Other commissioners took a more measured approach.
“We’re really waiting for them (Rays) to signal what the way forward is,” said Hillsborough Commissioner Harry Cohen. “To me, the end of the split-season concept put us back to square one. So I think anything that’s out there at this point is very premature.”
Tampa City Council Chair Orlando Gudes, who sits on the Sports Authority board, hasn’t seen the analyses. But he said the city faces an affordable housing crisis that, in his opinion, takes precedence over any ballpark contribution.
“The Rays ain’t my biggest issue right now,” Gudes said.
He said he gets far more calls from people facing steep rent increases. He has pushed for the city to implement rent stabilization measures in response to the crisis.
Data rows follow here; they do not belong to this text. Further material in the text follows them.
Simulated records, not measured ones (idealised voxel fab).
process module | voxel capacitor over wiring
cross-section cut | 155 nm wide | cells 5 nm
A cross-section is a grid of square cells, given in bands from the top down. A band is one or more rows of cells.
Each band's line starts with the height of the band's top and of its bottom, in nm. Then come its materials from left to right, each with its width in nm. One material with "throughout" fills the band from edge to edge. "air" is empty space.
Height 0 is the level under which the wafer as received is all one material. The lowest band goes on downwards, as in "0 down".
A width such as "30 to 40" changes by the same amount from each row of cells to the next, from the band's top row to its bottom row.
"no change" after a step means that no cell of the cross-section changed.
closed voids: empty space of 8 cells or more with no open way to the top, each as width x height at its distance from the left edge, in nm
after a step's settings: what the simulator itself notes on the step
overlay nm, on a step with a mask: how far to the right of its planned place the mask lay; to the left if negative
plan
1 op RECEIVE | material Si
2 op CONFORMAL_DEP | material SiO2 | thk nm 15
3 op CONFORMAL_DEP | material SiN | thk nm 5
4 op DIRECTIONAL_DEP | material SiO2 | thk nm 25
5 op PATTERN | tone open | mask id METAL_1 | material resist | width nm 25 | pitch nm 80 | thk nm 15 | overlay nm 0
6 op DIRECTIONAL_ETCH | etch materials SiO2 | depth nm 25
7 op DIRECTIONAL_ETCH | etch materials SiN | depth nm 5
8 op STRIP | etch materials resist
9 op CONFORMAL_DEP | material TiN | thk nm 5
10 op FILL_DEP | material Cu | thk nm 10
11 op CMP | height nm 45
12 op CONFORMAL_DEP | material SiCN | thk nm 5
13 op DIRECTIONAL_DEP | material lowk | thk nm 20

Two locations in Ybor City have been mentioned as possible stadium sites since the idea of moving the team there from St. Petersburg first was made public in 2018. The projected cost at that time for a full-season stadium was $892 million for a site on Adamo Drive. The new studies appear to be based on a site at the northern edge of Ybor City, the former KForce complex on Palm Avenue.
The studies also showed the Rays may be serious about a spring training location in Pasco County.
Publicly, the team indicated it planned to play 16 spring training games in the new Ybor ballpark, but that plan changed, according to the Skanska report. The team told city, county and authority officials Dec. 17 that Major League Baseball “spring training games are no longer planned on being played at the venue.”
“That must mean they’re coming to Pasco County,” Senate President Wilton Simpson, R-Trilby, said Sunday. “At least, I hope so.”
Local and state officials have said previously the team was focusing on Pasco County for a spring training site. The front-runner for a location is within 124 acres of publicly owned property just north of State Road 54, less than 2.5 miles west of the Suncoast Parkway in Odessa.
There, Pasco County owns 49 acres and the Pasco School District has 75 acres — a former county utility spray field — that is targeted for construction of a future high school.
The complex would include a stadium of potentially 10,000 seats for Major League spring training games, regular season minor league games and player development fields.
Simpson has said previously that the Pasco legislative delegation would be willing to help with potential state financing for a spring training site depending on details.
On Jan. 15, Sen. Danny Burgess, R-Zephyrhills, submitted a $35 million appropriation request for a “spring training and youth complex.”
The money would be for “planning and construction of a sports training and youth tournament complex.”
It would include several full-size practice fields, including one stadium field with lighting and spectator facilities, team clubhouse and locker room facilities, indoor and outdoor training facilities, kitchen and dining facilities, player housing, and associated parking.